Coding Criteria and Types of Codes

Behavioral codes lie along a continuum. Implicit (sometimes called “subjective”) codes are at one end of the continuum and explicit (sometimes called “objective”) codes are at the other end of the continuum. The difference between the two types of codes is whether the behavioral criteria for codes are implicit or explicit. Implicit codes do not require the observer to see particular behaviors; explicit codes do require this. As illustrated in the following 2 x 2 table, the benefits of one are the failure of the other. Implicit criteria allow coders to determine the code based on their own judgments of what behavior is being expressed; coders can take individual differences between participants into account. Explicit criteria force coders to determine the code based on whether a particular behavior was expressed; individual differences between participants and particulars of the situation must be ignored. With an implicit code for “falling,” for example, coders use their own judgment to decide whether the infant lost balance in the particular instance. With an explicit code for “falling,” coders must use explicit criteria such as whether the infant’s hands or bottom touched the floor, whether the transition from upright occurred within a particular time frame, or whether an experimenter or parent grasped the infant’s body. With an implicit code for “negative affect,” coders use their own judgment to decide whether a child feels distress or anger. With an explicit code, coders must use explicit criteria such as whether the child’s brows were knit, lip was jutted, mouth was in a square shape, or crying/tears were expressed.

Type

Implicit Coding Criteria

Explicit Coding Criteria

Pros

Reflect individual differences in the manner of expressing the target behavior

Know how behavior was expressed in each instance and individual

Cons

Do not know how behavior was expressed in each instance and individual

Ignores individual differences in manner of expressing the target behavior

Implicit and explicit codes can be equally reliable (in terms of inter-rater reliability and consistency of participants’ responses) and equally valid (meaning that the codes reflect the behaviors you intend to measure). The benefit of an explicit code is that you will know exactly what coders scored (e.g. baby stopped for at least 0.5s at the edge of the obstacle with feet or hands touching the obstacle, etc.).
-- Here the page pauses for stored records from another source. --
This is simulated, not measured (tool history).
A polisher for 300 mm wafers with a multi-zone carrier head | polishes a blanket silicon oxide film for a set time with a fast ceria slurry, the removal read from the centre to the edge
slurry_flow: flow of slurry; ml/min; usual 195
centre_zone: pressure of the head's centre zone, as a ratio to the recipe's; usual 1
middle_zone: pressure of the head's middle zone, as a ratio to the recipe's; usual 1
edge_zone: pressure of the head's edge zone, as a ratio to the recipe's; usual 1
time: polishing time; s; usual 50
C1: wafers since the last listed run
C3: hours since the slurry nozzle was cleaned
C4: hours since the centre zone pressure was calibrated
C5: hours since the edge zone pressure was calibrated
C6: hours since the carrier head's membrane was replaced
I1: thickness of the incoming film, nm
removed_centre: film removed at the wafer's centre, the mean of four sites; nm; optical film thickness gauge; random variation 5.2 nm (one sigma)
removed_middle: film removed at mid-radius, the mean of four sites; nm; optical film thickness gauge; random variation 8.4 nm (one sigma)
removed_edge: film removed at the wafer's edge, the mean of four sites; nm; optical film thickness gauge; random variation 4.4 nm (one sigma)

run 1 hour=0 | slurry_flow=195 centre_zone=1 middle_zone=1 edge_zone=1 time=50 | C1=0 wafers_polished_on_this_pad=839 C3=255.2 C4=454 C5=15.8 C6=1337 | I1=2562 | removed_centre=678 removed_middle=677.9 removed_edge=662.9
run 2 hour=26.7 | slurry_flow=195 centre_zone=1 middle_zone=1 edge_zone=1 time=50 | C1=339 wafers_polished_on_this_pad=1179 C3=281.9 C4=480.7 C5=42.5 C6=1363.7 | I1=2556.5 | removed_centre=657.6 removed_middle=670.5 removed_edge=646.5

In some cases, implicit codes are your best bet and can assure you that an explicit code was sufficiently exhaustive. For example, in a study asking whether infants defer to mothers’ advice about walking down slopes, we worried that mothers’ delivery of encouragement or discouragement might have been influenced by the severity of the slope of an incline; perhaps mothers did not encourage as enthusiastically on steep slopes as they did on shallow ones or did not discourage as enthusiastically on shallow slopes as they did on steep ones. Thus, we asked blind coders to judge whether the slope was shallow, steep, or intermediate and whether mothers were providing an encouraging or discouraging message based solely on mothers’ behaviors. With this implicit code, coders judged type of message nearly perfectly, but judged degree of slope exactly at chance. We thus satisfied ourselves that the explicit codes were sufficiently exhaustive.

Implicit and explicit codes can be of any granularity. Datavyu can provide detailed frame-by-frame coding (in milliseconds) and global approximate coding (region of video, ordinal only) or both. It’s entirely up to you. Implicit and explicit codes can refer to durations (involving onset and offset times) and to categories (did behavior occur yes/no; which of several behaviors occurred; what is the ranking of the behavior).

Non-behavioral codes can also be scored in Datavyu. For example, you can type in or import information about participant demographics, the observational setting, various conditions and independent variables, and so on. Non-video data can be imported into Datavyu if you use our code and Ruby API. You can import your own data into Datavyu and use it to identify interesting sections of video or you can use the video to identify interesting sections of other synchronized data streams.